Music » Music Features

NTJ Squeezes Into the Cove


Neighborhood Texture Jam
  • Neighborhood Texture Jam

Somehow, the members of Neighborhood Texture Jam will shoehorn themselves and fans into The Cove Friday, July 17th, for their first performance of 2009.

When NTJ formed in the late 1980s, the 400-square-foot Cove on Broad was known as Fred's Hideout. Then it became the Beer Joint, before current owner Jim Marshall retrofitted the space with nautical décor and opened the Cove in 2007. The limited space leaves little room for a full band — especially a group like NTJ, which often incorporates stage props like chainsaws, inflatable breasts, and fake blood into the act.

"I don't know how it's gonna work," admits NTJ guitarist John Whittemore. "Everyone I've mentioned it to says, you're doing what?"

The band has been on an extended hiatus since self-releasing their third album, Total Social Negation, in 1996.

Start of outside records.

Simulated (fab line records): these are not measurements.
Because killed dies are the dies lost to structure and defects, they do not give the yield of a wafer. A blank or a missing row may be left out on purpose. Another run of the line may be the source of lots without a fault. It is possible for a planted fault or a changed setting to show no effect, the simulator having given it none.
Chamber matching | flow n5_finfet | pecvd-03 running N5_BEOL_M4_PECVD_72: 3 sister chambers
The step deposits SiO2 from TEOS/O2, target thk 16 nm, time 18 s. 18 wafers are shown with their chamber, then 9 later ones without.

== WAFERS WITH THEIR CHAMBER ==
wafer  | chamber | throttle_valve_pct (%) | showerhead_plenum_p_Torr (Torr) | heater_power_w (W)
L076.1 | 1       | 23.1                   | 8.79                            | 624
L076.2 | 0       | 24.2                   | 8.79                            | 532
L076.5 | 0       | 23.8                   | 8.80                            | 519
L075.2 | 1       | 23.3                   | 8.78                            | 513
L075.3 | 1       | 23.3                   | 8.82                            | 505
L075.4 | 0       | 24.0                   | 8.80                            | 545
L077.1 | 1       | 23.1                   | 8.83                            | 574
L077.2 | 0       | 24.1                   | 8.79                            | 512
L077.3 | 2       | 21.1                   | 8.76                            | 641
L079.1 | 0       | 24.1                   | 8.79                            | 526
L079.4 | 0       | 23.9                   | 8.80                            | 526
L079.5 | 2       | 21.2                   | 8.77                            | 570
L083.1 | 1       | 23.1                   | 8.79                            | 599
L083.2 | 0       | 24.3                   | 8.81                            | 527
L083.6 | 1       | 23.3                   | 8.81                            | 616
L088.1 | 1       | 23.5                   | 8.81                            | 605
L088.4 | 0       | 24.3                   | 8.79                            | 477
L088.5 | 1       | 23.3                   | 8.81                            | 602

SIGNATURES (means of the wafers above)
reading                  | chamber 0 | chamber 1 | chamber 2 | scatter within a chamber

"Initially, our goal was to get as big as possible, and for a while, we felt we were doing that. Then I started running out of things to say," says frontman Joe Lapsley, a Rhodes College alumnus who relocated to Chicago, where he currently teaches history at Loyola College and at Columbia College. (Whittemore, guitarist Tee Cloar, bassist Steven Conn, drummer Paul Buchignani, and "texture" musician Greg Easterly all reside in Memphis.)

For Lapsley, a sociopolitical ranter who spewed esoteric and inflammatory lyrics like "I fell into the Borax factory of your love" and "Rush Limbaugh — evil blimp," playing rock music for rock's sake was the kiss of death. Aiding in the decomposition was the fact that although NTJ had inked a contract with the Ardent Records label, the group was dropped before Total Social Negation could be released.

"We never broke up so much as fell apart," says Whittemore, who currently plays in Papa Top's West Coast Turnaround and the Rolling Head Orchestra. "There was never any argument. It was death by attrition. It slowly got harder and harder to take [the band] seriously, and our shows eventually became less and less frequent."

Yet NTJ never ground to a halt.

"People still enjoy hearing the band, and we enjoy getting together once or twice a year to make it happen. But for the most part, everybody's got their own lives and [are] doing different stuff," says Buchignani, drummer for both the Tearjerkers and Harlan T. Bobo.

Occasionally, NTJ will showcase new material, such as the rock opera Frank Rizzo at Colonus, which the band performed at the Hi-Tone in 2006. Last November, NTJ debuted "Task Force Moose," a Lapsley composition that, he says, is about "progressive superheroes that save gay bars from homophobes, kids from Jesus camp, and nonviolent drug offenders from prison."

That track will be included on Lapsley's second solo album, SLIP (Songs of the Late Imperial Period), available on CDBaby and on iTunes later this summer. He'll be mastering it at Ardent with Larry Nix when he's in town this week.

"NTJ is not completely a nostalgia act," Lapsley says, adding that reuniting once or twice a year means "getting all of the fun parts of being in a band without a lot of the bullshit."

Dan Montgomery, who gigs at the Cove the first Friday of every month, uses the room as a place to woodshed new songs.

"Usually, one crowd will come through the Cove to eat. The next crowd is there to drink and talk. Once you get past that, you'll find people who are actually listening to the music. That's when I use it as my own little laboratory to try out new material," Montgomery says.

Next week, he'll begin recording those new songs with producer Kevin Cubbins, guitarist Robert Mache, pedal steel player Louis Meyers, bassist Andrew Simons, and drummer Jessie Williams.

"This is the third attempt I've made at another record. I can't produce myself anymore. I'll never work with me again," Montgomery jokes. "Songwise, the cast of characters include homeless women, jazz bassists, birds, my parent's ghosts, dealers, strippers, and losers, boozers, and users — people clinging to the edge and some well over it. You know, my usual," he says.

Fans have two more opportunities to hear the new material with a full band before Montgomery begins recording. Thursday, July 16th, they'll play at Memphis Mary's, and Friday, July 17th, they'll perform at Otherlands. Showtime for both venues is 9 p.m.